At the same time, sustainability is also a concern—low-carbon sourcing, improved feed efficiency, and reduced environmental impact. The challenge is practical: these inputs typically cost 5–10% more, and most farmers are not ready to pay a premium upfront.
Instead of talking about cost per kg of feed, the conversation moves to cost per kg of output. If feed conversion improves, overall consumption drops, and the farmer still gains despite a slightly higher feed price.
Dilution of quality is a concern due to regulatory and performance risks; at the same time, it can’t pass on the full cost to farmers due to their economics.
That’s why the model is evolving toward tighter formulation optimization (least-cost within nutritional constraints), clearer segmentation (premium vs. economy offerings), and ROI-led selling—anchoring everything on output efficiency rather than just input costs.
Q5. Which geographies or farmer segments look scalable in planning but become hardest to execute due to credit cycles, logistics, or adoption gaps?
Eastern markets like Bihar, Jharkhand, Odisha, the North-East, along with parts of Central India (MP, Chhattisgarh) and belts like Eastern UP and rural Rajasthan—especially the smallholder segment (5K–10K birds)—offer strong headroom for growth, but they’re tough to crack on the ground.
Challenges are quite clear. Credit cycles typically run 30–60 days or more, increasing working capital and risk. Logistics is another issue —freight can add 1–2 per kg due to distance and weak rural infrastructure. Concerned that farmer behavior is still largely price-driven, with limited focus on performance metrics like FCR, and brand loyalty remains low.
Considering the Business, the opportunity is volume-heavy but comes with trade margins—lower price realization, higher DSO (often beyond 45 days), and logistics eating up 8–10% of billing, which squeezes the margin. Demand visibility is also inconsistent since markets are largely trader-driven.
So the Conclusions are that these markets can scale volumes, but profitability, cash flow, and predictability remain under pressure. Without tight credit discipline, a more localized supply model, and consistent farmer engagement, execution becomes quite challenging.
Q6. What looks like a competitive advantage on the outside but is easily replicable in the feed business?
Competitive advantages in the feed business look strong from the outside, but in reality, they’re easy to copy and hard to sustain long-term.
- Price-driven growth: Discounts or higher trade schemes can push volumes quickly, but competitors match it within weeks. It ends up with unhealthy margins and no real customer loyalty.
- Distributor expansion: Adding more dealers gives the impression of scale, but entry barriers are becoming increasingly difficult to overcome. The same distributor often handles multiple brands, so there’s no assurance of off-take, as the distributor's investments get fragmented.

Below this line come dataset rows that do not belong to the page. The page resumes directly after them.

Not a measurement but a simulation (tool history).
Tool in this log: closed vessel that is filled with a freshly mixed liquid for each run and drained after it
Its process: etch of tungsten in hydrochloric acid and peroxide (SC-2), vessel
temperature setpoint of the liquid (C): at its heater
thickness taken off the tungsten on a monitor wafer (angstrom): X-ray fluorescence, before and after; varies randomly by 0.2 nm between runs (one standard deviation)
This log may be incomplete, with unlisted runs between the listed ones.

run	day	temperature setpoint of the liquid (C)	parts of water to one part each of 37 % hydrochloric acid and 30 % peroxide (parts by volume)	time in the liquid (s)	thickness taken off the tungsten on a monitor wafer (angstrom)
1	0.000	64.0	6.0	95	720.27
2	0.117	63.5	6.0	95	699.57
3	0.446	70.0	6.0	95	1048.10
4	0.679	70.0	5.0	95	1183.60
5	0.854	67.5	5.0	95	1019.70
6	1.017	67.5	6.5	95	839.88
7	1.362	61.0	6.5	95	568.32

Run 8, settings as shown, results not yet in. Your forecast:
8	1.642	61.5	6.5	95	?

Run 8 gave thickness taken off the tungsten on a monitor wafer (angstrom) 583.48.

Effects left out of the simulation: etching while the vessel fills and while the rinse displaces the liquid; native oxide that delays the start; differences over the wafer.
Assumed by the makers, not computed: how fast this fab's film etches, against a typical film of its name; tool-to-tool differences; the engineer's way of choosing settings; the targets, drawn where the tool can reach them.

- Credit extension: Extending more credit can lift short-term sales, but everyone can do it. It only stretches working capital across the industry and shifts risk rather than creating an edge.
- Standard formulations: Most feed formulations are broadly similar and well understood.
Q7. When evaluating growth in this business, what question best tests whether margin discipline is holding, and what answer would concern you?
A simple way to check margin is to see whether your volume growth comes with stable or better realization per MT, and whether credit is still under control.
A healthy situation is when realization improves, margins remain intact, and DSO remains within limits.
The challenge or warning is when growth is pushed through discounts or extended credit (DSO exceeding 45 days), leading to lower MT realization.
That’s essentially optical growth—topline goes up, but margins and cash flow start slipping.